Do Not Fear the Chinese Economy

Written by , Posted in Economics & the Economy, Free Markets

Hand-wringing over Chinese economic growth is both common and bipartisan. Commentators and politicians from the left and right alike find something fearsome in the rise of China as an economic force to be reckoned with. From Paul Krugman to Pat Buchanan, we are told to be concerned. Be very concerned. But these concerns are almost entirely based on faulty economics, and are therefore misplaced.

Before I get into some of the specific arguments, I want to make a simple point that few seem to truly accept: the economic success of another is not your failure. There is no set, fixed pie of wealth.  We are not “falling behind” just because the Chinese economy is growing faster (and why shouldn’t it be when they have so much farther to climb?). The left can be somewhat excused for not seeing how this applies to China since they don’t even see how it applies among Americans, but the right does get it domestically, by and large. This is why I get frustrated to see Chinese economic scaremonger from the right as well as the left.  The rhetoric surrounding the rise of China mirrors closely the fearmongering over Japanese growth that was so common throughout the 80’s. Needless to say, the fear proved ill-founded, as the Japanese economy collapsed in 1989, and subsequent dabbling in Keynesian stimulus policies condemned the nation to a “Lost Decade” of stagnation.

Now the next great Asian threat is China. And the primary cause of this threat is their so-called “currency manipulation.” China, we are told, is unfairly devaluing its currency and thus boosting exports. This costs America jobs and harms the US economy. Sounds plausible enough, right? In fact, it was this reasoning that led to  bipartisan support for recent legislation granting President Obama  “expanded authority to impose tariffs on virtually all Chinese imports to the United States.” I doubt any supporters of the legislation stopped to consider how well it turned out the last time tariffs were imposed in the midst of an economic slump.

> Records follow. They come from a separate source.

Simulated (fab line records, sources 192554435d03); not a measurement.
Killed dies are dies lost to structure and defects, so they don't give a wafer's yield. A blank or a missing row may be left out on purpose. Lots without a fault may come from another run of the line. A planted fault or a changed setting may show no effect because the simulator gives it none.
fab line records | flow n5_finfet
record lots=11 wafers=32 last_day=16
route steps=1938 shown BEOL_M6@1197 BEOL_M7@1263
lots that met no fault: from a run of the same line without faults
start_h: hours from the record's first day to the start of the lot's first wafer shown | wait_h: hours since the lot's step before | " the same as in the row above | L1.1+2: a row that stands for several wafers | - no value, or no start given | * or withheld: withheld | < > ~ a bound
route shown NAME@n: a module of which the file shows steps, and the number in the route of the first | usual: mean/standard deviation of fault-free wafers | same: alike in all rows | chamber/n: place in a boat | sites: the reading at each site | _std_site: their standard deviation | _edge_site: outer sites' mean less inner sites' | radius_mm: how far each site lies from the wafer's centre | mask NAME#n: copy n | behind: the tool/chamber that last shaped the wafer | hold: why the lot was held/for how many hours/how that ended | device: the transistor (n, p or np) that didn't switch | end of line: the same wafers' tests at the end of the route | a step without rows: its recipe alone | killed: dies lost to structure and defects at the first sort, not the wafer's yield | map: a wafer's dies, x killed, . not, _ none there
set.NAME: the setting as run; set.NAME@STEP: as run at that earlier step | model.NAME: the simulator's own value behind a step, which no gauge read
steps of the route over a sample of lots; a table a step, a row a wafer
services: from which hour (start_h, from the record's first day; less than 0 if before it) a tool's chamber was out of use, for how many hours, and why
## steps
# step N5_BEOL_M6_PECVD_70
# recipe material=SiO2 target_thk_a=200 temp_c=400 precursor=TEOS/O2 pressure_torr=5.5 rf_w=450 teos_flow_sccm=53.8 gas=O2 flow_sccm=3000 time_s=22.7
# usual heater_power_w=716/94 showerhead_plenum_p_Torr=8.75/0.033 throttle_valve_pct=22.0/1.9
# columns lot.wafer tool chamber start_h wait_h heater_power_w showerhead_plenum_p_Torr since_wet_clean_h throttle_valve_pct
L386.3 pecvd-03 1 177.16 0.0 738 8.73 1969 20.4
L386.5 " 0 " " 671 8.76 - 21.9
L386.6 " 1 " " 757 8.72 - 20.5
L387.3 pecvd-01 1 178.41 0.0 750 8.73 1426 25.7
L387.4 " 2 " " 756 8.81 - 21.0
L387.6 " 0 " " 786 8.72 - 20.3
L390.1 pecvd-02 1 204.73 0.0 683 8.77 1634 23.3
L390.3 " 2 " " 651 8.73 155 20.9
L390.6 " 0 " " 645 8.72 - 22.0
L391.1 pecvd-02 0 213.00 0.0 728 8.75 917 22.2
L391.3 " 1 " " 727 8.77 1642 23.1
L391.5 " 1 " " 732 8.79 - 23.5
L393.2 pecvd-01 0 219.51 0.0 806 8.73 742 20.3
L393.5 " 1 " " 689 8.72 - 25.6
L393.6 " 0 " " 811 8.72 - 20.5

The currency-manipulation argument sounds plausible enough, but it’s not actually valid.  It is a common protectionist misconception that exports are benefits and imports are the price we pay to export goods and create jobs. This view is entirely backwards. In fact, exports are the price we must pay in order to get the goods we desire. When you go into a store, your goal is invariably to minimize what you must export (pay) for what you wish to import (buy). The more you can get for less, the better. It is no different on a national scale. There is no more reason to complain about cheap goods offered from China than there is to complain about bargains from Best Buy or Barnes and Noble.

Consider the impact of a devalued Chinese yuan (assuming it actually is devalued, which is debatable). Chinese workers are payed with a currency worth less than it otherwise would be, giving them less purchasing power and thus making them poorer. US consumers, on the other hand, get more Chinese goods for a cheaper price than they otherwise would. This is essentially a subsidy of American consumption by the Chinese worker. We are the winners and they are the losers in this arrangement.

“But wait,” I can hear the mercantilists saying, “what about the lost American jobs? What good are cheaper trinkets if we have no jobs and no income!”

Why, dear mercantilist, do you assume that we would have no jobs? Sure, there will inevitably be some particular jobs lost by any influx of cheap Chinese goods, but that’s true of all trade regardless of who it is with or the valuation of their currency. Even in the strongest economy, tens of millions of jobs are lost every year. Uncompetitive sectors close down and new ones rise up. Most people don’t see this, however, because economic statistics only report net job changes. Hiding behind these figures are a dynamic system of destruction and creation. Jobs producing goods which we can get cheaper elsewhere are lost, while jobs making new goods and providing new services are added. When the Chinese subsidize a product, allowing US consumers to buy it cheaper than American manufacturers can make it, it frees up labor to be utilized elsewhere.  We then benefit both from that labor and the cheap Chinese goods, which grows our economy.

There is no set number of products throughout the entire world that can be manufactured, for which all countries must then compete. Economic activity is not a race to grab a fixed pie, it’s a cooperative endeavor to grow the pie. New products and services are invented everyday, and the less it costs us to get existing products, measured in either dollars or labor, the more that is available for expansion elsewhere. The  industrial revolution was only possible after most agriculture jobs were “lost” to greater productivity.

Outside of the strictly economic arguments, there are some legitimate concerns about China. The share of American debt held by China, and its possible usage to strong-arm the US on matters of defense, is at least arguably problematic. I’m not staking a position on this point either way, but even if we assume the concerns to be legitimate, the problem is not the value of the Chinese currency, nor even the dynamics of trade between the US and China, but the size of the debt itself. They can only buy so much of our debt because we have so much debt in the first place, after all. Assuming Chinese ownership of American debt is problematic, the correct solution is not to hamstring our economy with protectionism, but to reduce government spending!

Furthermore, if you believe China will use its greater wealth to challenge US interests military, then that’s fine. I’m not attempting to address their political or military motivations here. What I am doing is challenging the notion that they are some how cheating us economically, or that trade with China is being manipulated against us. That couldn’t be further from the truth.

China is going to grow economically whether we like it or not. Their population is several times larger than ours, providing them that much more labor to tap. The reason we remain a wealthier country despite this disparity is our free economic system. One important characteristic of this system has been free trade. Let’s not start hacking away at the principles that have made us so prosperous in a futile effort to stop anyone else from becoming so. But if you’re still fearing the growth of China, then let me help you get a head start on the next big economic threat: India will surpass China in population by 2025.